(this is a slightly abbreviated version of update letters sent out earlier this year to the sponsors of our fundraising efforts for the next trip to the salt flats) Thanks for reading!
Now we have to get serious about the bodywork. Making the bucks and filling in the blanks was the starting point to more effectively improving the aero package and making an improvement over the 212.95 mph run more likely, combined with the extra ballast weight described earlier.
Doug Robinson who worked in the Boeing Shadow Projects area, made suggestions for which airfoil to use and we realized a similarity to the shape of Bill Warner’s bike and the success he has realized was our inspiration to follow his lead. Bill has seen 311 as a peak and 280 regularly with that bike, and while we are way lower in horsepower I’m not certain 280mph is my cup of tea.

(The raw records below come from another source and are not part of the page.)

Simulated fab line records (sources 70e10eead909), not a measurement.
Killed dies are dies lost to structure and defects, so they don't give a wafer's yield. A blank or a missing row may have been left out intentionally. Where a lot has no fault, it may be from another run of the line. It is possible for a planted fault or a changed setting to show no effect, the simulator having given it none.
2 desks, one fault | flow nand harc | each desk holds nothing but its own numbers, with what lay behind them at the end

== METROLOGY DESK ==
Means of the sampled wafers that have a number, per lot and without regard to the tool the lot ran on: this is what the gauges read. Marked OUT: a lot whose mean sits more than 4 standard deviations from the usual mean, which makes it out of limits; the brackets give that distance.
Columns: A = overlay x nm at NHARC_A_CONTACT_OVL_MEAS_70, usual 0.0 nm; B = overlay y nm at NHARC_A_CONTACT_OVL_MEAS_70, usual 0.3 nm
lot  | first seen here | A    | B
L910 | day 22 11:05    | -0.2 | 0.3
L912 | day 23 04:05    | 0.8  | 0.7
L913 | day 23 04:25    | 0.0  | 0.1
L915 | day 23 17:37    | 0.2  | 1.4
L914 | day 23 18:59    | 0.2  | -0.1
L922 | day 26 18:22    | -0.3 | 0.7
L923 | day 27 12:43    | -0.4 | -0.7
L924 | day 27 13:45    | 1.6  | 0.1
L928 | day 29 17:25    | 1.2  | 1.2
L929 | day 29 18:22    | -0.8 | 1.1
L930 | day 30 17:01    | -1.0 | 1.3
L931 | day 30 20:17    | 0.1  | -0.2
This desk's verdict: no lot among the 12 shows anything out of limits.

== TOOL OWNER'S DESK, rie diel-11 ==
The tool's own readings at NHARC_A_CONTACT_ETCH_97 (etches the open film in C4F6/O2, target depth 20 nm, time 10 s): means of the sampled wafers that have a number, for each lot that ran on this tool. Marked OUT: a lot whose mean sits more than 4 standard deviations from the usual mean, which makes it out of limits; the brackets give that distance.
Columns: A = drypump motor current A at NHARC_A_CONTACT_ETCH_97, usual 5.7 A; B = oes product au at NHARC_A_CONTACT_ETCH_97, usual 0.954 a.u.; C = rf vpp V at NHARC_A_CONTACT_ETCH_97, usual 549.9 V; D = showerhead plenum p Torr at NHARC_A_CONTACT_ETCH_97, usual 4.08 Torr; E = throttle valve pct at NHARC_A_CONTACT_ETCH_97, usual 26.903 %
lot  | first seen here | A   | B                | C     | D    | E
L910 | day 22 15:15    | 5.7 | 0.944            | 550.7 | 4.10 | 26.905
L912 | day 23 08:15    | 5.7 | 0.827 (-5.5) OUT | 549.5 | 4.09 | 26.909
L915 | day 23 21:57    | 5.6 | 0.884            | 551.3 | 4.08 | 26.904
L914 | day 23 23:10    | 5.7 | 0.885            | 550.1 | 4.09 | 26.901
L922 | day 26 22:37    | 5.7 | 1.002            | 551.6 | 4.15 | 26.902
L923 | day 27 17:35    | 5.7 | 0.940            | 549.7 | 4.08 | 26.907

Jacki began the profiling and scaling of the airfoil design and as you can see, quite a few steps are involved in the making of the positive shape from which we will pull a mold and then make the actual piece to be bonded to the existing fairing. Making certain we were in out of the wind and still conforming to the rules has been a big part of the process.
Basically we’re using the profile that we want and creating a structure that defines that in three dimensions, first with perpendicular ribs and then we used wire to visualize the curve even more. The materials we are using may be slightly unorthodox (paper mâché and plaster cloth for stiffness before we apply body filler to smooth the rest of it out) but you use what you have to get the job done! Rest assured, it will soon look more like a streamlined motorcycle and less like a dehydrated watermelon.
We are testing the dragbike again on August 3-4 at Byron Dragway in Byron Il.